I decided that the Warwick - Toowoomba area may fire later in the day. That area is superb chasing territory. There was constant static on the AM radio. At Tenterfield it was much warmer and winds back to NW, I called in at the local library to determine just where these storms were. To my horror they were already well past Toowoomba ( another 90 mins away ) and were moving NE rapidly.
I wasted no time and headed NE too. From Stanthorpe to Warwick in Queensland, the highway drops from the high plateau down onto the Darling Downs. I knew that the weather would be different. I knew that the low based congestus would clear. This much was correct, however as I dropped altitude the wind picked up from the SW and a stable flat layer of strato cumulus was revealed to the west. There was not a chance of activity here now.
At Toowoomba at noon I once again looked at the radar and lightning tracker, already the storms were pushing towards Bundaberg. I now knew I did not have a hope in hell of catching these. To rub salt into the wounds a severe storm advice was issued for the Capricorn area. Looking back at the radar I noticed that in NE New South Wales a few weak storms were forming on the ranges.
I headed from Toowoomba bound for NE NSW, a good two hours away. About 50 kms short of the coast, the stable SW wind gave back way to humid NE conditions. Large cumulus had just recently cleared the coast and lay just seaward. There was some development over the border ranges too, and this provided me a weak storm with very heavy rain near Coolangatta on the state border. At Murwillumbah there was a congestus line to the SW, some of this was showing weak glaciation. There were storms in NE NSW, but would I get one ?
I passed under the congestus line just south of Murwillumbah. I then noticed that the wind had changed to SE. This was actually the frontal line. The same line that had passed through Warwick in the morning was only just affecting the border, strange indeed but all perfectly explained by the synoptic chart.
I decided that any activity in this was bound to be very weak, and with much stratocumulus now streaming in from the south I kept heading that way too.
Sunset at Grafton provided a nice scene, not the bold red sunset like yesterday, but a more subdued, but pleasant view.
I decided that Coffs Harbour would be the stay for the night. I noticed too that despite the fact that the SE change was now well established that there was still congestus forming along the ranges. I also knew that the ranges came right to Coffs Harbour's doorstep. I thought that if nothing else it would be raining there.

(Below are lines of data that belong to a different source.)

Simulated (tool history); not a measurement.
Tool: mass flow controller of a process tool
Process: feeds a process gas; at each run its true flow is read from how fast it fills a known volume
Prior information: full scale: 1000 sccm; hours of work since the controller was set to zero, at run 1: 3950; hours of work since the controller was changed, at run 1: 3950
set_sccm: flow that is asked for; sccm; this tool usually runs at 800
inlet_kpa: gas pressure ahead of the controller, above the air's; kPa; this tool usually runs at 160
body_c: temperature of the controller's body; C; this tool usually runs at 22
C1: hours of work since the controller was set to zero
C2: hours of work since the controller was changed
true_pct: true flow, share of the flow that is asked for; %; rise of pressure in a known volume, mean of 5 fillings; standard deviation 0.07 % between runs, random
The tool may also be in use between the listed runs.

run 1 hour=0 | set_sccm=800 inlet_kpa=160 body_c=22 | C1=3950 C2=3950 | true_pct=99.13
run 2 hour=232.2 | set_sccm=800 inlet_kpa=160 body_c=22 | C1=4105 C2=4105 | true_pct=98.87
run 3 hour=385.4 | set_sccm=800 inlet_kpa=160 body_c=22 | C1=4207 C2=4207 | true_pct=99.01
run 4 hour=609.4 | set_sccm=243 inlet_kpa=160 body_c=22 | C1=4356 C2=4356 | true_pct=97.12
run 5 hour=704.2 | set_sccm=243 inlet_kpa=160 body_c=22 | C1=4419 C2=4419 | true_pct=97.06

As I neared Coffs sure enough the heavy rain started, but imagine my surprise when lightning flashed ahead.
The storm was not particularly active, lightning perhaps once every 30 seconds, but the rain was torrential. A fitting end for the day.
As I checked into my motel a close CG banged, the motel proprietor did not even bat an eyelid. I thought to myself it is probably a common sound in Coffs Harbour.